Prices are going up and the holidays are here. This past year we saw fuel prices reach a recent high, food costs climb, and global supply chain shortages that have left many items out of stock for months.
So what to do about Christmas? You could scramble now and try to buy those important items before they sell out — or rethink the holiday and create new traditions.
Christmas can be incredibly wasteful. Americans waste 25 percent more between Thanksgiving and New Years, according to a Stanford University study. Take a trip down your street on trash day after Christmas and you will witness trash cans overflowing with plastic, paper, and cardboard.
Many of us feel overwhelmed and guilty around the over consumption but we can change this. To help build holiday cheer with less impact on the planet, we have rounded up a few tips and tricks to make new traditions and eliminate the waste.
1. SKIP THE WRAPPING PAPER
Wrapping paper is incredibly wasteful as it ends up in the trash sometimes hours after being used. Consider using collected brown paper bags (which can be composted) tied with reusable twine. If you are feeling industrious, discover furoshiki, the Japanese art of fabric wrapping, and create these reusable wraps from Buggy and Buddy.
2. CREATE A SOLID MEAL PLAN FOR THE WEEK
Unlike Thanksgiving, Christmas often involves multiple meals with guests over multiple days. Many of us also travel and leave home for a stretch of time. Ahead of going to the grocery store, be thoughtful about where you will be, what you will eat at each meal, and confirm with guests ahead of time. If possible try to build out meals that will use up leftovers from previous days. Check out our Tips for a Zero Waste Thanksgiving for prep ideas to reduce food waste.
3. HOST A GIFT SWAP AHEAD OF CHRISTMAS SHOPPING
This may seem tacky to some, but consider having a few friends over ahead of the holidays to exchange quality items people no longer want or need. Maybe you received an unwanted scented candle or have a cashmere sweater that never fit. One person's trash is another’s treasure.
4. OPT OUTSIDE
Choosing to spend time outside in nature over money in stores or on expensive meals is a great way to build holiday spirit and connect with those you care about. Consider gifting an outdoor experience to a friend or family member over purchasing a new material item.
5. BUY USED ITEMS
Thrift stores and antique stores are a great place to find amazing gifts. This is particularly true for books, artwork, toys, and games. Start early and go often for the best results!
6. SHOP LOCALLY
If buying pre-owned items is not your style, consider gifting local products. The farmers’ market is a great place to purchase local jams, pottery, and textiles. The market is also a great place to shop for holiday meals. Spending more on a local ham or turkey will help support someone within your community and generally have a lower impact on the environment.

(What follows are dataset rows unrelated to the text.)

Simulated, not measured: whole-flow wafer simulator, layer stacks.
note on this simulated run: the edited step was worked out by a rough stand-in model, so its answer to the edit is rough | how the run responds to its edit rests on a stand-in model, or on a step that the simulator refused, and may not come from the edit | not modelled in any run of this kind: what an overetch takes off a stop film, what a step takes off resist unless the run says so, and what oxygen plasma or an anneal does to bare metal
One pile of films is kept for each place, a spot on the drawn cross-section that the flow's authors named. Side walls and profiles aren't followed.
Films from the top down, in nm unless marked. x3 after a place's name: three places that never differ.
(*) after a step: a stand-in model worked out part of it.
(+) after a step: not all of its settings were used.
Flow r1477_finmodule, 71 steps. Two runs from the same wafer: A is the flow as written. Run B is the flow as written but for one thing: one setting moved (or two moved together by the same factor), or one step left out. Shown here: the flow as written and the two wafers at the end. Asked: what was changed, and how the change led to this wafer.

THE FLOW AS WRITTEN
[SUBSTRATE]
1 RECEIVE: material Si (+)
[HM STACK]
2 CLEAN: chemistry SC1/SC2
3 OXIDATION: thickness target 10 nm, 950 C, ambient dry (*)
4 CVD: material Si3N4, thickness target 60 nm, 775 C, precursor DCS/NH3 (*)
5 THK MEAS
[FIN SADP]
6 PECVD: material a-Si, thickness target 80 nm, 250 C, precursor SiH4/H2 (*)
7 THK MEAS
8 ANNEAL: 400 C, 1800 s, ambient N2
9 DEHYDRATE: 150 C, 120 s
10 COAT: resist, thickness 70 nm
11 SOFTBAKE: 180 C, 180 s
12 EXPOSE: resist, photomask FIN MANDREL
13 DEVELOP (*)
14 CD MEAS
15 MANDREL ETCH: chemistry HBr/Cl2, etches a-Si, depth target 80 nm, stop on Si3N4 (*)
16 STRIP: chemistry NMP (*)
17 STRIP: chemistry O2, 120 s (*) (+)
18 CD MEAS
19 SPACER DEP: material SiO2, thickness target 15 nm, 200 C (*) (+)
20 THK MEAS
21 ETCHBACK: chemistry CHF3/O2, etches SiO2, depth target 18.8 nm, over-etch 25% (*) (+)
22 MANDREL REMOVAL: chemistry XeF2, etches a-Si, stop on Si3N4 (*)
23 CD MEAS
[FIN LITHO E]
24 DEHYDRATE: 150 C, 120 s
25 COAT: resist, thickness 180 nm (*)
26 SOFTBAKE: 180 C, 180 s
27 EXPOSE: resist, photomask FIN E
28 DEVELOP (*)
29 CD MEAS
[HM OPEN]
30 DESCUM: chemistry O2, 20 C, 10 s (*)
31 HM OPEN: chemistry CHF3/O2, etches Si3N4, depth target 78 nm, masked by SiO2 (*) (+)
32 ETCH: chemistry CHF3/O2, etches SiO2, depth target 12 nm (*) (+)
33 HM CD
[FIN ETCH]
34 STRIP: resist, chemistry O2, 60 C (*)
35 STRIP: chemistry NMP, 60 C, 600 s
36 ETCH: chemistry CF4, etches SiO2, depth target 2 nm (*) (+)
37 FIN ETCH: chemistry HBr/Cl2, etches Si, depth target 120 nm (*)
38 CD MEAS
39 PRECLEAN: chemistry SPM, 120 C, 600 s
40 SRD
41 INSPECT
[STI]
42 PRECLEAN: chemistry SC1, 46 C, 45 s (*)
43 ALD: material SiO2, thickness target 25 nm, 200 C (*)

7. USE NATURE AS YOUR DECOR
Instead of buying plastic decorations for your house, consider collecting evergreen boughs, winter berries, and pine cones. Coupled with votive candles in mason jars, you get a cozy holiday feel for next to nothing. You can also make beautiful garlands out of dried oranges and twine. If you are considering a fake tree, check out this article from the New York Times which weighs the two options.
8. GIFT DONATIONS OVER MATERIAL ITEMS
While not for everyone, consider donating to a cause close to a friend or family member’s heart. Many of us have more than enough stuff in our homes, and the thoughtfulness of contributing to a positive change is more powerful than material items.
9. HOST A LEFTOVERS PARTY
Too many cookies? Too much cake? Lots of leftover ham? Consider having friends over a few days after Christmas for an afternoon luncheon. Many people have the week off between Christmas and New Years so an afternoon escape from the house can be a welcome outing after lounging at home for a few days.